As I covered in my last post, I’m currently working on improving the quality of the diffusion model used to rebuild discretized audio signals for tortoise-tts. Since realizing that the diffusion model can work entirely with spectrograms, I have been re-structuring the model to be a flat transformer/resnet hybrid.
One nifty thing about this set-up is that I can now concatenate the diffusion inputs with the conditioning signal from the discretized audio signal and feed the whole thing into the model. This is the same thing that multiple authors working on diffusion models have done with the low-resolution inputs for super-resolution models.

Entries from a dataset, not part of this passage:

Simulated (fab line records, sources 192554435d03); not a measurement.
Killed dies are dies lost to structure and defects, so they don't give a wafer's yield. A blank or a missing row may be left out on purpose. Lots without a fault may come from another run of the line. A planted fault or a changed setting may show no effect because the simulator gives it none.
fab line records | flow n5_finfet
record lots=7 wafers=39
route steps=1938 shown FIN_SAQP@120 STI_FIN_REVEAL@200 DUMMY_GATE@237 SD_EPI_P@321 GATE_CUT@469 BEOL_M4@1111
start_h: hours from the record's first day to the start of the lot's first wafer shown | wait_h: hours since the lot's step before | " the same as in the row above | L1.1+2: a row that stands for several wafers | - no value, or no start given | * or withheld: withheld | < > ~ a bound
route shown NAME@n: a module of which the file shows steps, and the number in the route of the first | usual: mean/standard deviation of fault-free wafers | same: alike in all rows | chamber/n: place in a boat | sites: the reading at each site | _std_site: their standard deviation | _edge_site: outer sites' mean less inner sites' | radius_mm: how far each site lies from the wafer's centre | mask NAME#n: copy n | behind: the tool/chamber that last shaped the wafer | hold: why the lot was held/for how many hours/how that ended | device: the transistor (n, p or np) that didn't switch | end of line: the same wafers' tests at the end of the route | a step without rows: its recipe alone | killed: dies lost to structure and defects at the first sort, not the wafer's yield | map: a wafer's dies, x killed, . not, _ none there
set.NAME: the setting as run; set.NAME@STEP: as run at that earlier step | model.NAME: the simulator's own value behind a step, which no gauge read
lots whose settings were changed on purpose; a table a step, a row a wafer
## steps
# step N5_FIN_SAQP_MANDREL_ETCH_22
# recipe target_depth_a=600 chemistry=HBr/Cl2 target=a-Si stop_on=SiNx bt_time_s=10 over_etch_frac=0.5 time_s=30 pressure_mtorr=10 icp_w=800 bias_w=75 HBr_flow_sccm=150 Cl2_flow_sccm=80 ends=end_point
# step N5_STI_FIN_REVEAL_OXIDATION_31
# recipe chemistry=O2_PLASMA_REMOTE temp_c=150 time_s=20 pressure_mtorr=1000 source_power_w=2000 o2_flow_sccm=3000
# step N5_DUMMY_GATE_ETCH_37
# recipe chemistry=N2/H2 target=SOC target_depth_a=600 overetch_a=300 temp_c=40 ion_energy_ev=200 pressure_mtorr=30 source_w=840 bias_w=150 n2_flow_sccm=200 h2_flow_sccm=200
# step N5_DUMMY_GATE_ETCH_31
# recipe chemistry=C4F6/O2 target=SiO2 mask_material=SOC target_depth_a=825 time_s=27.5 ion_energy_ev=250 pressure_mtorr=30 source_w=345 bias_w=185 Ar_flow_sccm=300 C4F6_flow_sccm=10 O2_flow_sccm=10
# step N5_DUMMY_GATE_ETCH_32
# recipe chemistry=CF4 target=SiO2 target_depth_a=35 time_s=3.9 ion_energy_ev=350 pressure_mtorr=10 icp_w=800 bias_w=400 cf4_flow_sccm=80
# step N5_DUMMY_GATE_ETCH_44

I naively figured that I could simply plop an embedding of the discretized audio signal into the model inputs. I found out that this was wrong. The diffusion model would ignore the conditioning signal and would learn to produce gibberish that sounded like human speech but had no actual words.
It turns out that in order for the concatenation set-up to work, the value being concatenated must have a signal that is usable by the model. Since I was feeding the signal through an embedding, the signal was psuedo-random (like most intermediate states in a freshly initialized neural network). Diffusion models will not learn an embedding for your conditioning signal, and will instead learn to just ignore it in the early phases of training!
This was confirmed by adding a surrogate loss to my model. I applied an MSE loss to the embeddings to force them to predict a reconstructed MEL signal (the same one that the diffusion model also learns to predict). This immediately solved the problem: the network learns to use the conditioning signal, resulting in dramatically improved overall losses.
It’s useful to remember sometimes that neural networks (and diffusion models specifically!) do not simply “learn” everything. They will take shortcuts, to their own eventual detriment. This is especially true when you are combining multiple inputs.